Monday, February 18, 2008

Subscription Learning - Sign Me Up!...

Like most institutions, the college I work at delivers its learning in the form of boxes - classes, courses, and programmes. Classes are regularly scheduled, course are offered by semester and programmes are anywhere from one to three tears in length. All are delivered on a regular schedule defined by the academic calendar. Learners fit their learning into this schedule.

But what if there were a different way to provide learning? One that is focussed on the convenience of learners, not the rules of institutions - what if a course had no actual end date, or start date, and it could be changed as needed while being offered and could accommodate different learning styles, then perhaps such a course could be "sold" by subscription. Learners would sign in and out of the course when they wanted to over the life of the subscription on a schedule that works for them fit. No different than how we read magazines, or watch cable channels or get RSS feeds - we subscribe to them and use them on our own time, at our convenience, not the convenience of the providers.

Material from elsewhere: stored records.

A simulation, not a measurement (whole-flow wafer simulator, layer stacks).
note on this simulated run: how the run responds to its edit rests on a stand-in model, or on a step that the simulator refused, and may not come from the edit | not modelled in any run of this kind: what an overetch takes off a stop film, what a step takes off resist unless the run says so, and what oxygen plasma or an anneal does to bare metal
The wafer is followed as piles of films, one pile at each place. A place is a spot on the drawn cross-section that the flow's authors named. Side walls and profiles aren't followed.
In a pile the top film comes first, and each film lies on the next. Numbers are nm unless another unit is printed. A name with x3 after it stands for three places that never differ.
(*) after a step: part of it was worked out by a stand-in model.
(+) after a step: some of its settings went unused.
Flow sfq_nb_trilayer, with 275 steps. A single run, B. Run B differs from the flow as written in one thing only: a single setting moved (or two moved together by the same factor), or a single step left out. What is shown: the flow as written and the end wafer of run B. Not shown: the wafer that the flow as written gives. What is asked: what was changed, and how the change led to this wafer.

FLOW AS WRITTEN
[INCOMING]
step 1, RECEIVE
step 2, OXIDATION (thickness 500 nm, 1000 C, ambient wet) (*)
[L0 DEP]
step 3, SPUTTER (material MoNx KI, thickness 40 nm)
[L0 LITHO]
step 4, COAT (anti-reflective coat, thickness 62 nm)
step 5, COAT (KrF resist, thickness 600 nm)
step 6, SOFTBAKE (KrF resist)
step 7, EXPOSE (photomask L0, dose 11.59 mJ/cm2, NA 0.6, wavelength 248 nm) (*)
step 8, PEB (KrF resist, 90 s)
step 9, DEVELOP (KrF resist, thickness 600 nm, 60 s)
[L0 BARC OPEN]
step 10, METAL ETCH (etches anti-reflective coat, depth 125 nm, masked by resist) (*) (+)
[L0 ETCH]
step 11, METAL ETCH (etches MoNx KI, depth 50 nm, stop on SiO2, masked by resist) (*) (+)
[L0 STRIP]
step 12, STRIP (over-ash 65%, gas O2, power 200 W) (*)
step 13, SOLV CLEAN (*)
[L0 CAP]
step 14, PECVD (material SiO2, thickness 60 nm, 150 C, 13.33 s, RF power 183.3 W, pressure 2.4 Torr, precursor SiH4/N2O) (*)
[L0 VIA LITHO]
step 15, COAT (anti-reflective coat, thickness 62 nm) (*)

The design of a course delivered by subscription would have to be fully interactive and activity driven... a key would the evaluation of the activities and the artefacts they produce, for example, that can evaluate learner progress. A competency-based assessment system that allowed learners multiple opportunities to become successful and was both formative and summative would work best. A portfolio learning approach would also be a key element of subscription courses, giving the learner and the facilitators a clear picture of the capabilities of the learner.

This subscription model, which would give a learner a mostly indeterminate amount of time to complete a course would work very well in an online learning environment. It would allow people to learn at their own rate and in their own way... with support from other students and expert facilitators.

A subscription based course model would also require a curriculum that is not based on
weekly class schedules, fixed assignment times, and semesters. It would require an adjustment in thinking in that a facilitator could be assigned to a course with learners in many varying stages of completion, something we do not do a lot of yet. But it is a great way to model education without boundaries, learner and learning-centred education. Subscription based courses would also allow an institution to provide learning opportunities where formal outcomes may not be as important as skill development and community access. The community of community college. This model would work for both credit and non-credit courses.

So would subscription learning take over the current system of schedules, courses and semesters? Maybe not, but it would certainly provide one more learning-centred opportunity and truly be education without boundaries. I think it is something that needs further exploration...

(Photo - Cargo by Miskan)

4 comments:

randommind said...

Ian, you're brilliant. I think networks have a tendency to flip a lot of the things we take for granted about learning and teaching. The idea of learners going in lockstep through a course makes no sense in a networked world. There are two things that are essential to making a subscription model work. The first is a commitment to open learning. Everyone sees your learning goals & artefacts. That kind of openness builds accountability into the process. Ever notice how learners' work tends to improve when it's public? The second (and probably more important) factor is a process that connects you to other people with whom you can share and collaborate so that the learning environment is charged with social connections. The social side of networked learning is what makes it totally addictive and engaging. A simple way to do this is to link learners to each other by creating study buddies, for example. A study buddy is the person who reminds you of deadlines and is your partner for informal peer review. A more complex way would be to base the learning environment in a social network.

Awesome post, Ian! You've really got me thinking.

Ian H. MacLeod said...

Thanks very much - I never really thought through thr networked aspect, but you are so right - it would add so much to subscription (or any kind for that matter) learning.

It's the oppennes and support that will make this work - I love the idea of a study buddy - that social connection that goes beyond learning and builds engagement - don't want to let your buddy down - very cool!

Now you have me thinking too! Hmmm...

randommind said...

Ha! I never thought that you could do it any other way!

Whether you subscribe online or off, there's another aspect that I really like. You own the process. You can go as quickly or as slowly as you need (with prodding when you need it). It's a great model for those learners with busy lives who need to get a credential or a bit more learning to help them advance in their lives. It might also allow learners to subscribe to the learning program that makes the most sense for them. I almost wonder whether this model works best with competencies rather than courses or programs.

You've got my mind spinning, Ian! Great stuff. I know you've been talking about this for a while but I'm glad you finally blogged it.

Ian H. MacLeod said...

I love how you see it happening and I definitely think that a competency-based model is the way to go. Comptencies lend themselves better to learner-paced learning - some will get it in one, and some will take longer. Like George says - "ready" and "not quite yet"

Lots and lots to think about, but I really think this is something whose time has come. Now, how do we implement this? What would be a good prototype or pilot offering? Hmmm...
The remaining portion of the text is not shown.